Lead is, in fact, a killer. In December, 2007 the California Department of Fish and Game prohibited the use of projectiles containing lead for hunting, since condors were eating carcasses left in the field by hunters and ingesting lead bullet fragments. Wounded animals that escaped would go off and die only to be eaten later by Condors. Scientists found very high levels of lead in some of the sick and dying condors. Similarly in Spain, dangerous levels of lead were also found in the Griffon Vulture.

Yet nothing is said about the possibility of condors also crashing into the blades of California’s largest prop turbine wind farms. Pacheco Pass and Tehachapi Pass are both are located within the condor’s home range and both have been in operation for decades.

It seems there might be an industry cover-up here, doesn’t it?

In response to increasing losses of reintroduced condors and the growing number of unexplained deaths and disappearances, The Ventana Wilderness Society initiated an intensive (weekly) aerial GPS tracking program for all condors in California, beginning in fall of 2000, to augment the ongoing ground-tracking effort. Some of the satellite tracking is shown in the image provided.

The image shows a history of condor sightings in the habitat occupied by the Tehachapi Pass Wind farm. (Wiegand: private correspondence.)

An August 2008 report, “Status of the California Condor and Efforts to Achieve its Recovery”, concluded that the California condor, rescued from extinction in an elaborate and expensive recovery effort, “. . . can't survive on its own without a ban on lead ammunition across its vast western ranges.” The report on these majestic scavengers was prepared by the AOU Committee on Conservation, California Condor Blue Ribbon Panel, A Joint Initiative of The American Ornithologists’ Union and Audubon California.

Again, not one word was written about the possibility Prop Wind Turbines killing condors. Why not? These are all bright people. They all know the danger of prop turbines.

In sharp contrast, in September 1999 The National Audubon Society hosted a news conference to denounce Enron Wind Corp.'s (now owned by GE) plans to build a prop wind farm near the town of Gorman in Southern California.

“It is hard to imagine a worse idea than putting a condor Cuisinart next door to critical condor habitat," said Audubon Vice Pres. Daniel Beard. "The government is encouraging through the tax code the construction of a project that is going to kill a species that another part of the government is spending millions to save," Beard said.

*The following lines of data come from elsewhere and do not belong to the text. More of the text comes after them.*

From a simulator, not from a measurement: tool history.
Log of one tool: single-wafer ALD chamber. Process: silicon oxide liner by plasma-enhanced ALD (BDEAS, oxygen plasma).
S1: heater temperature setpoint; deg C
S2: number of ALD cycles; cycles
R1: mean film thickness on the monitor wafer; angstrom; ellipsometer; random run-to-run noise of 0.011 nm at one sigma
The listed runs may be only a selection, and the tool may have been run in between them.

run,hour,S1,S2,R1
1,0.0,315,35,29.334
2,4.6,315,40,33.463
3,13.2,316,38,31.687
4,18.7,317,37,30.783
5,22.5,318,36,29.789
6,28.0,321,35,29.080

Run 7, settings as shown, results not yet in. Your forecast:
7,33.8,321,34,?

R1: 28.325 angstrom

The Tehachapi Pass wind farm (now owned by GE), in operation right next to critical condor habitat, hosts 5000 deadly, spinning prop style turbines.

If that’s not bad enough, in a recent move, Southern California Edison plans to secure 1,500 megawatts or more of power generated from new projects to be built in the Tehachapi Pass Wind Farm area. The 2006 contract more than doubles SCE’s wind energy portfolio, and envisions more than 50 square miles (130 km2) of wind parks in the Tehachapi region -- which is triple the size of any existing U.S. wind farm. (Western Governors Association 2007 report, “Southern California Edison signed the largest contract ever for renewable energy in December 2006 and committed to purchase over 1,500 megawatts of wind power for its customers.”)

California Public Utilities Commission approved Southern California Edison’s application to build the first segments of the Tehachapi renewable transmission project.

There is disturbing hypocrisy – or, at best, ignorance, involved in such legislative decisions involving protection of critically endangered species and promotion of ‘green’ energy.

For instance, Assembly bill 821, the Ridley-Tree Condor Preservation Act, now makes it a crime to use lead bullets in thousands of square miles of Condor Habitat in southern California that surround the Sacramento Valley floor. (Map shows the area protected by law highlighted in yellow).

Yet it’s not a crime to build a deadly gauntlet of guillotines spinning right in condor flyways.

How much sense does this make?

The Map clearly shows two of California’s largest Prop Turbine farms, Pacheco Pass and Tehachapi Pass, located well within the protected condor habitat. Lead bullets are a great danger to Condors but so are prop turbines. How is the Condor going to be protected from the proliferation of Prop turbines from the wind industry?

This may be the best reason yet to move on from the prop-style era wind turbine, and stop the slaughter of birds of prey. More efficient, vertical shaft wind turbines and other designs currently in development will take care of this problem. There ARE possible solutions on the horizon if we can just get those who approve wind farm developments to insist on banning the archaic prop design turbines.

But the right hand doesn’t seem to know what the left hand is doing. According to Chris Parish, condor program director for the Peregrine Fund, “Aside from lead poisoning, there is little to stop condors from spreading clear up to British Columbia.” Sorry to say, Mr. Parish, you’re mistaken. Prop turbines will stop the condor as sure as the Great Wall of China stopped invaders from the north.

As it now stands, the California condor will never be able regain a sustainable wild population while there are any prop turbine farms near its habitat. With the condor’s late maturing chicks and very low reproductive rate (after all, a condor SHOULD live 50 or more years), every loss is crucial. It is just too easy for a California condor to cruise a few miles into the spinning blades of a wind farm. The result will be more deaths than births – and the effective extinction of this magnificent bird in the wild, despite years of intensive efforts to save it through captive breeding and re-introductions. In fact, all the other efforts on the condor’s behalf are effectively negated by the very existence of wind farms near its range.

Urge your representatives to ban prop-style wind turbines and explore some of the newer, safer and more efficient designs being developed. With care, we can have both birds and wind energy – but we’ll never get a second chance to save America’s greatest, most magnificent soaring bird.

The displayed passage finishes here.